Most Belgians of my acquaintance tend to be rather disparaging about Bruges. It’s a theme park, they say, a Flemish Disneyland. Antwerp is livelier, Ghent is more authentic. A lot of its historic buildings are actually clever fakes. All of this is true, but that doesn’t stop it being one of Europe’s most beautiful cities — and an ideal destination for Christmas shopping. Given the choice between Bruges and Westfield, I know which shopping centre I’d choose.
Like a lot of pretty cities, Bruges is a monument to boom and bust. Commerce paid for its ornate medieval architecture, but then the river silted up and Bruges became a backwater. Preserved by poverty, it was rediscovered by the Victorians as a romantic refuge from modern life. Today’s tourists are merely the latest in a long line of escapist travellers, all looking for somewhere unsullied by modernity (with all mod cons, of course).

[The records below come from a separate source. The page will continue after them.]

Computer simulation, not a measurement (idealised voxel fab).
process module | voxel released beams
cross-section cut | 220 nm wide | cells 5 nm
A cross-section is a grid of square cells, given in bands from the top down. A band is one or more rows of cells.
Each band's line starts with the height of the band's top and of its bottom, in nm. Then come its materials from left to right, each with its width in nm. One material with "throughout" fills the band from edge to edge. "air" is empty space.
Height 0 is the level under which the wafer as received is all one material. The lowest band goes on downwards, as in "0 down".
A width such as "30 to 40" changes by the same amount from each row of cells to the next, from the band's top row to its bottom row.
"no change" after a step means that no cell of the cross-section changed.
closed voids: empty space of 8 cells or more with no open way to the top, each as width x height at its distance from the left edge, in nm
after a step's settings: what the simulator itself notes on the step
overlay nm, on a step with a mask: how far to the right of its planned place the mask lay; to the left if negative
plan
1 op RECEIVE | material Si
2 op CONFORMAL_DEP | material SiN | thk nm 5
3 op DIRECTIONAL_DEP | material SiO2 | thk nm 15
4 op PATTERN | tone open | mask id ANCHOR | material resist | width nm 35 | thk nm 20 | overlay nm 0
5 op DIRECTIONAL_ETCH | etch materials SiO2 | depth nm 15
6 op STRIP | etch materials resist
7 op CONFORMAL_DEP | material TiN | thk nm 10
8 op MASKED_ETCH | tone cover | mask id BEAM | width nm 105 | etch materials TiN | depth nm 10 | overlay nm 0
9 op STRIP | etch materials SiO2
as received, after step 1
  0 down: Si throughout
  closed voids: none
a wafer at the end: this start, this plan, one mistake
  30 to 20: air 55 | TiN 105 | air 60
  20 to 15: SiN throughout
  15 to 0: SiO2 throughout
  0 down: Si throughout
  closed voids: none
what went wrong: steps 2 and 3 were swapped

Naturally it’s a fantasy, but Bruges has learnt to play the part: horse-drawn carriages clip-clop across the cobbles; real life is cunningly concealed behind tasteful mottled-brick facades. Sure, it’s like a stage set — but who cares? The only headache is sidestepping the stampedes of like-minded punters, all traipsing round the same must-see sights.
Inevitably it’s impossible to escape the crowds completely, but the big tour groups rarely stray too far from the Belfort (Bruges’s flamboyant bell tower). Keep a wide berth from the Grote Markt (the city’s central square) and you’ll shake off the brashest sightseers. A five-minute walk away, you could be in another city — not the Bruges of guidebook mythology, but an authentic, atmospheric place where local people live and work.
The best way to avoid the coach parties is to stay the night. A lot of visitors are daytrippers, and most are gone by nightfall. Bruges is at its best at dawn and dusk. The Duke’s Palace is a mock-Gothic mansion hidden down a quiet back street. De Tuilerieen is a grand townhouse overlooking the canal. La Maison Zenasni is a charming B&B (with a self-catering apartment in the attic) in a splendid 18th-century building only moments from the Markt.
So now you’re here, what to buy? Well, chocolate is a must. Even the mass-produced stuff is delicious. For something more unusual, try the Chocolate Line on Simon Stevinplein, one of the city’s loveliest little squares. This is the flagship store of the ‘shockolatier’ Dominique Persoone. Some of his flavours sound improbable (lavender, lemongrass, Tabasco) but I’ve never tasted one I didn’t like.
However, my favourite shop in Bruges is the Museum Shop on Arentshof. Housed in a handsome old coach house, this is a cut above the usual souvenir stall. It sells classy books, jewellery and replicas from Bruges’s best museums. Bruges may be a museum writ large, but it’s no more artificial than Venice — and like Venice, it’s one of those cities you simply have to see at least once. Advent is the best time to visit. Come for the Christmas Market, which opens on 22 November and runs until New Year.